AVS 71 Session TF1-MoM: Fundamentals of Thin Films I

Atomic layer deposition (ALD) is a useful technique that enables atomic layer-by-layer growth of conformal films, but the technique is inherently wasteful due to the conventional viscous flow of chemical precursor injection, where the flow stream results in faster film growth at the stream-sample interaction point, reducing coating conformality. This work presents a new, “hold-step” ALD reactor that greatly increases efficiency of conformal film growth while reducing chemical use for improved sustainability. This work specifically focuses on iridium and iridium oxide thin films. By delving deeper into the understanding of the iridium precursor physical properties at temperature, the ALD recipe is tuned to best promote efficient iridium film growth kinetics. By introducing a “hold-step”, the reaction zone is isolated from the vacuum pump during dosing and the pressure is held constant for a set amount of time, resulting in improved film growth as the dosing gases are permitted to diffusively permeate and chemisorb onto embedded surfaces more efficiently. Additionally, characterizing the iridium precursors using techniques such as gas chromatography and thermogravimetric analysis, the ALD reaction can be fine-tuned for effective film growth. By changing from viscous to static flow and better understanding of the precursor kinetics, the total amount of gas required per deposition cycle is substantially reduced. A hold- step reactor design will be presented and compared to traditional ALD reactor designs. For comparison, precursors quantities and the resulting film qualities will be compared. The innovative yet simple design of a hold-step reactor not only enhances film quality but also promotes sustainability by reducing waste gas usage.

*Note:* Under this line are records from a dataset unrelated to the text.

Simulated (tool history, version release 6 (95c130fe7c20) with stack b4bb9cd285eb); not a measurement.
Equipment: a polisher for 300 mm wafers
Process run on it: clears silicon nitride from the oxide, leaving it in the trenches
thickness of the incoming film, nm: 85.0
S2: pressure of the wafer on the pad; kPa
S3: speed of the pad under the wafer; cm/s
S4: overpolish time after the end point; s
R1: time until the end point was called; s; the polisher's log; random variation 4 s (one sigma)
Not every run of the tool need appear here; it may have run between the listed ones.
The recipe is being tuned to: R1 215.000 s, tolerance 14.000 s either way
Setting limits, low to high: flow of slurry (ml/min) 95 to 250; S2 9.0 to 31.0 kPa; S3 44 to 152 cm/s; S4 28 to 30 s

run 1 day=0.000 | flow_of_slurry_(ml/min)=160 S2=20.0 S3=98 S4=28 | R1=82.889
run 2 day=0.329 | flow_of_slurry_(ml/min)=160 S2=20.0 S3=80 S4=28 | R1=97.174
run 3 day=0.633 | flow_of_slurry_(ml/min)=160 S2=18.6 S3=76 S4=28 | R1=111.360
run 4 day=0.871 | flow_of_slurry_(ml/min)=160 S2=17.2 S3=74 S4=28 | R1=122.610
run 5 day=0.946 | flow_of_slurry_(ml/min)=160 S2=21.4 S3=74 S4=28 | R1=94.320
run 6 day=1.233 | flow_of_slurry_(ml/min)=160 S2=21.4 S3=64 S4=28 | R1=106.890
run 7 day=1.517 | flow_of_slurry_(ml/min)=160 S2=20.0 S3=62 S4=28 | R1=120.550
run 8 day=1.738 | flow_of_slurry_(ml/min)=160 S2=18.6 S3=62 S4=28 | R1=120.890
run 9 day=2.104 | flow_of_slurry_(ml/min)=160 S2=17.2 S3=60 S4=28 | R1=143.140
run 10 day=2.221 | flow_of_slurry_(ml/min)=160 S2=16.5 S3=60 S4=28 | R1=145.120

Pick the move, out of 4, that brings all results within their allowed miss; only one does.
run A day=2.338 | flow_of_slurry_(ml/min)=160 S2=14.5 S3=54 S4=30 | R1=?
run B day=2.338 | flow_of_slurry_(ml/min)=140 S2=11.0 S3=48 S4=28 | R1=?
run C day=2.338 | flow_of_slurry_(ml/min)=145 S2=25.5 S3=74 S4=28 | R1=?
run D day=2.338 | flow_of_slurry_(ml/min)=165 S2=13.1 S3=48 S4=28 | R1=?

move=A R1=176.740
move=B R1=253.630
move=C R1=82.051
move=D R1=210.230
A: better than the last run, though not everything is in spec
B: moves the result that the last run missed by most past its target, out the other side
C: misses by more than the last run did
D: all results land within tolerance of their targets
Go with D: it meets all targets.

Microchannel plate (MCP) electron amplifiers are important components in large-area photodetectors, particularly for security-related applications such as night vision, radiation monitoring, and surveillance. Enhancing their performance and gain depends on advanced thin film coatings with high secondary electron yield (SEY). Barium-containing materials, recognized for their high SEY properties, are highly promising candidates for emissive coatings in MCPs. Atomic layer deposition (ALD) has emerged as a leading fabrication technique for such films, offering advantages in uniformity, pinhole-free morphology, and atomic-scale thickness control at low processing temperatures. However, despite ALD’s potential, research on barium-thin films via this method remains under-explored. Notably, no prior work has investigated ALD-synthesized barium-based coatings in MCPs, presenting a significant opportunity to bridge this gap.

In this study, we demonstrate the thermal atomic layer deposition (ALD) of barium-containing thin films using bis(tri(isopropyl)cyclopentadienyl)barium (Ba(iPr₃cp)₂) as the barium precursor and water (H₂O) as the co-reactant. We further investigate the structural and functional impact of incorporating alumina via super-cycle deposition within the Ba(iPr₃cp)₂/H₂O process. The Ba(iPr₃cp)₂ precursor was vaporized at 175°C, and depositions were performed in a hot-wall reactor at 250°C under a pressure of ~1.2 Torr. Systematic saturation studies were conducted to optimize precursor temperature, dose time, purge duration, and co-reactant exposure. Real-time thin film growth was monitored using in-situ ellipsometry, which enabled rapid saturation analysis while providing valuable insights into surface reactions during each ALD cycle.

The barium-containing films were characterized using X-ray photoelectron spectroscopy (XPS) for chemical composition, X-ray diffraction (XRD) for crystalline structure, X-ray reflectivity (XRR) for density, and atomic force microscopy (AFM) for surface topography. Moving forward, we aim to integrate ALD-grown barium layers onto microchannel plate (MCP) substrates and systematically evaluate their resistance, gain, and temporal stability. These metrics will directly assess secondary electron yield (SEY) performance, validating the material’s potential as a high-SEY coating to enhance MCP efficiency.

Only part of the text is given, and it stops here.